Sunday, February 7, 2016

Super Bowl 50, part whatever

Odd that my hometown, Santa Clara, is hosting a Super Bowl, and that the original Santa Clara High, where my brother and sister went, had a Panther as its mascot and of course, Santa Clara University, where my brother graduated has a Bronco as its mascot.

What 2 teams are playing in the Super Bowl in Santa Clara - Panthers and Broncos.


Monday, February 1, 2016

Santa Clara - host of SB 50 - and a little more history

from the Chicago Tribune

More than 40 years before Levi's Stadium was awarded Super Bowl 50, the city of Santa Clara, Calif., made a favorable impression on a young Steve Bartkowski.

"Those are the best days of my life," Bartkowski recalled of his formative years in a town that once labeled itself "The Youth Sports Capital of the World."

Bartkowski, 63, went on to become the first pick in the 1975 draft and earn two Pro Bowl selections during his 12 years as an NFL quarterback. He's just one of many athletes who received national and international fame through the city's youth programs.

The Santa Clara Swim Club, coached by the legendary George Haines and led by Mark Spitz, won 21 medals at the 1968 Olympics and 16 — including seven golds by Spitz — at the 1972 Games.

The Santa Clara University men's basketball team, led by former Bulls center Dennis Awtrey, was ranked as high as second in the nation before UCLA eliminated it in the Elite Eight in the 1968 and 1969 NCAA tournaments.

"It's kind of shocking," said Santa Clara native Jerry McClain, a star pitcher at the university during the basketball program's zenith and later the Broncos baseball coach from 1981-84.

"There always was at least one big international swim meet (at the Santa Clara Swim Center). There were one or two (youth) teams advancing to a national tournament." APphoto_Super Bowl 50 Levi Stadium Football

Ben Margot / AP

Workers lay down the first layer of paint on the 50-yard line in preparation for the Super Bowl 50.

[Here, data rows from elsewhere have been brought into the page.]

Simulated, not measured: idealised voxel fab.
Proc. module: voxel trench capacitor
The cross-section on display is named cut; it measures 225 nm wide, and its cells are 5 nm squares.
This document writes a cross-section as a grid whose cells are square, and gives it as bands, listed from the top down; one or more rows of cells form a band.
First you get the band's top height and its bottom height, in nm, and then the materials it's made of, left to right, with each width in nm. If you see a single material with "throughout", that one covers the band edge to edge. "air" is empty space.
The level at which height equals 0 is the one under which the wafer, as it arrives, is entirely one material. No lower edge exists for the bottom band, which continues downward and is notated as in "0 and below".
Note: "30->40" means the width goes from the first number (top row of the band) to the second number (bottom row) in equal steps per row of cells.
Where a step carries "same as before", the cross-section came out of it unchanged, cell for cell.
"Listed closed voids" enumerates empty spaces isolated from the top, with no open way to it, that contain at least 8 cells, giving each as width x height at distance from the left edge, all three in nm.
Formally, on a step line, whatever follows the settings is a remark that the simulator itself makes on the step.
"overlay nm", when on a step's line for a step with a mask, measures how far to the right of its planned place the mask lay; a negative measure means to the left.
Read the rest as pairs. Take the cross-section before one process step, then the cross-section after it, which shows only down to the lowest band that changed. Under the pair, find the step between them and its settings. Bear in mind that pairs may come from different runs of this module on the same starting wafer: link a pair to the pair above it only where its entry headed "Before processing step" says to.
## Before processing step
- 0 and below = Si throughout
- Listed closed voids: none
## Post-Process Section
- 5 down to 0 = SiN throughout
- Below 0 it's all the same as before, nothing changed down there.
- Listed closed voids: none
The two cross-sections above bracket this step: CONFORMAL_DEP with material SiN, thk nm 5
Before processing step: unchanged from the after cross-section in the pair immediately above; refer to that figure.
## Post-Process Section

Santa Clara's Colt League team that Bartkowski led and his father Roman, a former pitcher/first baseman in the Cubs organization, coached won the 1969 World Series. That was the same summer Santa Clara Briarwood — with 16-year future major-league infielder Carney Lansford — advanced to the Little League World Series title game before losing to Taiwan.

While Santa Clara was flexing its youth strength, the seeds for hosting an NFL championship game in the fourth-smallest city in Super Bowl history were planted innocently in a town of about 87,000, according to the 1970 U.S. Census Bureau.

Newly elected mayor Gary Gillmor and city manager Don Von Raesfeld were determined to keep Santa Clara comprised of specific sections — with residential property assigned a large but non-elastic section.

This meant buying undeveloped land in the north and east parts of the city for business and industrial purposes and building a robust tax base. McClain doesn't recall much about the vacant land other than a dairy where families bought their milk if it wasn't delivered.

The city already had three major highways and expressways that funneled into the undeveloped area, where high-tech companies such as Intel, Applied Materials, McAfee and National Semiconductor gradually started and became a large part of what is now Silicon Valley.

Gillmor, 79, cited three factors that helped Santa Clara maintain its preferred blueprint: a strong middle class, a huge industrial base for tax purposes and its own municipal power plant that reduces residents' electric bills to about half of what is charged in neighboring cities.

"Santa Clara is like the little engine that could.'' said Gillmor, a real estate maven in the Santa Clara Valley. "It just beats the big engines. We fought off home developers while keeping electricity rates low and maintaining our middle class."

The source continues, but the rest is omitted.